06 August 2009

The Texas Deck

“Welcome aboard the Liberty Belle, I’m your Captain, Horace Bixby. And my pilot with me here on the Texas Deck is a young cub that goes by the name of Sam Clemens.”

Those of you who frequent the Liberty Belle have probably heard these words dozens of times, and you probably know the trick to this terrific piece of script. Sam, or Samuel, Clemens is the birth name of Mark Twain, the king of Mississippi River literature. While the Liberty Belle may be one of two attractions narrated by Mark Twain, the other being The American Adventure, the pilot’s identity is not the biggest secret hiding in this quote.

The Captain, Horace Bixby, did indeed ply the waterways of the Mississippi, and spent more than one occasion on that river with Mark Twain. Born in 1926, Bixby was actually the man who taught Twain the ways of the river. In Life on the Mississippi, Mark Twain recounts his first meeting with Bixby:
“One day, on board the Aleck Scott, my chief, Mr. Bixby, was crawling carefully through a close place at Cat Island, both leads going, and everybody holding his breath. The captain, a nervous, apprehensive man, kept still as long as he could, but finally broke down and shouted from the hurricane-deck:

‘For gracious' sake, give her steam, Mr. Bixby! give her stream! She'll never raise the reef on this headway!’

For all the effect that was produced upon Mr. Bixby, one would have supposed that no remark had been made. But five minutes later, when the danger was past and the leads laid in, he burst instantly into a consuming fury, and gave the captain the most admirable cursing I ever listened to. No bloodshed ensued, but that was because the captain's cause was weak, for ordinarily he was not a man to take correction quietly.”
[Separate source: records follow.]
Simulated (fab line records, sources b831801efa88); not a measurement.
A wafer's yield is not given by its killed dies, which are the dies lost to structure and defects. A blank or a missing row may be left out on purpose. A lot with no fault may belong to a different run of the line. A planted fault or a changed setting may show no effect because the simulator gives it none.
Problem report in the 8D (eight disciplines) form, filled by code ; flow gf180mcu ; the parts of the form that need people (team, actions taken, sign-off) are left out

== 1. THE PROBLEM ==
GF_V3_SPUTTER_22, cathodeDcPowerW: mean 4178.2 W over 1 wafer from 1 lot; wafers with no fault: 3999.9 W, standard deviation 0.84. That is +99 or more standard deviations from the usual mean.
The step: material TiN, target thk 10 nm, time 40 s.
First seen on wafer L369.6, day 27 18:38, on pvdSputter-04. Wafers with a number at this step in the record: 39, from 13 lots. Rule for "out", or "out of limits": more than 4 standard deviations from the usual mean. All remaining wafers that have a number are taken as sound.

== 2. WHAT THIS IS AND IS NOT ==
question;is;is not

Old men and rivers have a fond way of remembering one another after they have spent so much of their youth and years together, and so goes the Rivers of America, the Liberty Belle, Mark Twain, and Horace Bixby.

1 comment:

Gator Chris said...

Nice article. As it turns out, I'm currently re-reading _Life on the Mississippi_ (courtesy of Project Gutenburg). I can't help but think that a young Walt Disney must have read through these same passages and been inspired by Mr. Clemens' account of that section of the American frontier.